Proof. It suffices to check that $d_p$ metric is equivalent to $d_\infty$ metric for some $p\in[1,\infty)$. Let $\mathbf x, \mathbf y \in \prod_{i=1}^nM_i$. From \eqref{1} above it follows that $$ d_\infty(\mathbf x,\mathbf y)\leq d_p(\mathbf x, \mathbf y)\leq n^{\frac 1 p}d_\infty(\mathbf x,\mathbf y) \text{ for all }p\in[1,\infty] $$ because $d_i(x_i,y_i)\in \mathbb R$ for all $i\in\mathbb N_n$. We need to check that $d_p$ metric is finer than $d_\infty$ and also the reverse, to see that they are really equivalent. It is equivalent to say for a metric $d$ to be finer than $d'$ on some set $M$ and to say that $\mathrm{id}_M:(M,d)\rightarrow (M,d')$ is continuous, so that's what we'll check.

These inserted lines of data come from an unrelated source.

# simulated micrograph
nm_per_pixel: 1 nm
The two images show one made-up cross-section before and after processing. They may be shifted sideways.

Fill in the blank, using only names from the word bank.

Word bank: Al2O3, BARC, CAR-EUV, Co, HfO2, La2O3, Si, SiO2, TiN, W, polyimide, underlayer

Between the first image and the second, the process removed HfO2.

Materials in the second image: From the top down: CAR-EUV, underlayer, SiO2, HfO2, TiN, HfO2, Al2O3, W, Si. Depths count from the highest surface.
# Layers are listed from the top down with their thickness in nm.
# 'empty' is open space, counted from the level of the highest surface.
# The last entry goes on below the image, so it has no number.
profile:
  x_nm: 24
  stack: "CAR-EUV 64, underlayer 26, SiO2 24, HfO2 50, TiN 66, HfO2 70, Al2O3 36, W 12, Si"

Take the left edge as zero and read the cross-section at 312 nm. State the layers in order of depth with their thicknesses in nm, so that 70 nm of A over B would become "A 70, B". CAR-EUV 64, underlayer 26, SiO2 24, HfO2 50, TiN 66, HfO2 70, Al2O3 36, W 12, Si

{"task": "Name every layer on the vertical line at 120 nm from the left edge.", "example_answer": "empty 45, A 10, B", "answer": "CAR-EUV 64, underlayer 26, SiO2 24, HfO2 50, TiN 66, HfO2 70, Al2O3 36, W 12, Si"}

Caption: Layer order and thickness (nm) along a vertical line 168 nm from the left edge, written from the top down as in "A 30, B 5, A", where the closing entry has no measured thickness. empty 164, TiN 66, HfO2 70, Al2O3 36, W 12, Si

1. We're proving $d_p$ is finer than $d_\infty$. Let $\varepsilon>0$ and pick $\delta = \varepsilon$. Then if $d_p(\mathbf x,\mathbf y)<\delta$ it follows $d_\infty(\mathbf x,\mathbf y)<\varepsilon$, since $d_\infty(\mathbf x,\mathbf y)\leq d_p(\mathbf x,\mathbf y)<\varepsilon$. Thus $\mathrm{id}_M$ is uniformly continuous and also continuous.
2. Similarly, just pick $\delta=\frac {\varepsilon}{n^{1/p}}$ for any $\varepsilon>0$.

It follows that the metrics $d_p$ and $d_\infty$ are equivalent (and even uniformly equivalent, as the identity map is uniformly continuous in both directions).

$$\tag*{$\blacksquare$}$$

Answer 2

It is the case that the $\ell^p$-metrics on the product space are all topologically equivalent (for $1 \leq p \leq \infty$, without necessarily even having $p \in \mathbb{N}$).

To see this note that the $\ell^p$ norms on $\mathbb{R}^n$ are equivalent norms since all norms on finite dimensional spaces are equivalent. So for any $1 \leq p,q \leq \infty$ there are constants $c,C$ such that for all $z$ in $\mathbb{R}^n$, $c \| z \|_p \leq \| z \|_q \leq C \| z \|_p$. Applying this to the vectors $z = (d_i(x_i,y_i))_{i=1}^n \in \mathbb{R}^n$ gives the equivalence of metrics you want.

Answer 3

All of your metrics are obtained by the following procedure: we have a fixed map $d: M \times M \to \mathbb R^n$ given by $$ d((x_1, \dots, x_n), (y_1, \dots, y_n)) = (d_1(x_1, y_1), \dots, d_n(x_n, y_n)). $$ Now you follow that by the $\ell^p$ norm on $\mathbb R^n$ to get your $\ell^p$ metric on $M$. Check that all the metrics are equivalent on $M$ because all the $\ell^p$ norms are equivalent on $\mathbb R^n$. In fact, you could replace the $\ell^p$ norm by any norm whatever on $\mathbb R^n$ and get an equivalent metric on $M$.